Hello,
My wife and I are new to Affinity Designer, so please bear with me as I certainly haven't learned the "correct" terminology, or the names of the menu items, their locations or their options!
Some background: We are attempting to take my wife's pencil and paper drawings and convert them into closed-shapes in Fusion 360 (an Autodesk CAD program). Those shapes will then be extruded into bodies and used to "engrave" or develop 3D models that can be either 3D printed or more recently CNC carved into wood.
We purchased Designer, because it can export into SVG, which Fusion will accept (but not always very elegantly!).
We've done some test drawings, and if I draw with the pencil, pen or ellipse tool, I only get a single line in the SVG when imported into Fusion (what I would call a pure path, and NOT a stroke--but that may be terminology from other programs).

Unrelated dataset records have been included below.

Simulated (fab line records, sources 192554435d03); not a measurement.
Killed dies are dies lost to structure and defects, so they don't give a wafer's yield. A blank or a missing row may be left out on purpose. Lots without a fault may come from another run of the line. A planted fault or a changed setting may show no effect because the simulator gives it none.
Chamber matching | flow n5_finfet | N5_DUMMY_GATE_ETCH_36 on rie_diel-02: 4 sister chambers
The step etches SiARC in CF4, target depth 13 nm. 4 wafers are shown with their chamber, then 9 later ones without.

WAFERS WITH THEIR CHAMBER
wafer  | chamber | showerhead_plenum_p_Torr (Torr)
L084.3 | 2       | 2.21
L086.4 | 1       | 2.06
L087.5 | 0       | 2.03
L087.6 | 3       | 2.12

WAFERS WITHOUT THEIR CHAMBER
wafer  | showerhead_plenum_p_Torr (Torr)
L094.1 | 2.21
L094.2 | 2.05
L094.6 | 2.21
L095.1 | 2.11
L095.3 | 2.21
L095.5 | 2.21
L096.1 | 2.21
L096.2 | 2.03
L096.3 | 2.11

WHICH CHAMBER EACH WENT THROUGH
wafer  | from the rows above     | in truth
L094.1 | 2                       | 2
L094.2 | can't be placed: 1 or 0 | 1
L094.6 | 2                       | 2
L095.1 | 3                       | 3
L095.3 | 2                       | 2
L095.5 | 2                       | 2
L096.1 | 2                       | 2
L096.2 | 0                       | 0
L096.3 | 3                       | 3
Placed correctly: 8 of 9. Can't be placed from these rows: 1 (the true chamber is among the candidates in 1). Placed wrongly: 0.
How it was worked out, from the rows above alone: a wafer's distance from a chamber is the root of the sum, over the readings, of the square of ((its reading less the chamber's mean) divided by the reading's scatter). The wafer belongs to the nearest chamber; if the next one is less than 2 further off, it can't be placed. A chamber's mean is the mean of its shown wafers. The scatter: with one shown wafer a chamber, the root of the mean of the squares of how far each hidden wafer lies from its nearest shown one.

After several experiments, it appears that the best workflow is to scan the paper image into PNG, do a bit of cleanup/brightness/contrast modification in a photo editor, and then bring the resulting cleaner PNG into Designer as a reference layer.
We then tried tracing out the main features from the drawing using an Apple Pencil on an iPad Pro, and can only get reasonbly good results using the pencil or the pen. Unfortunately, when these are imported into fusion, they can't be extruded or used as cut bodies, as they are a single line, and not a closed path-as-if-it were a line. (I hope that makes some sense!).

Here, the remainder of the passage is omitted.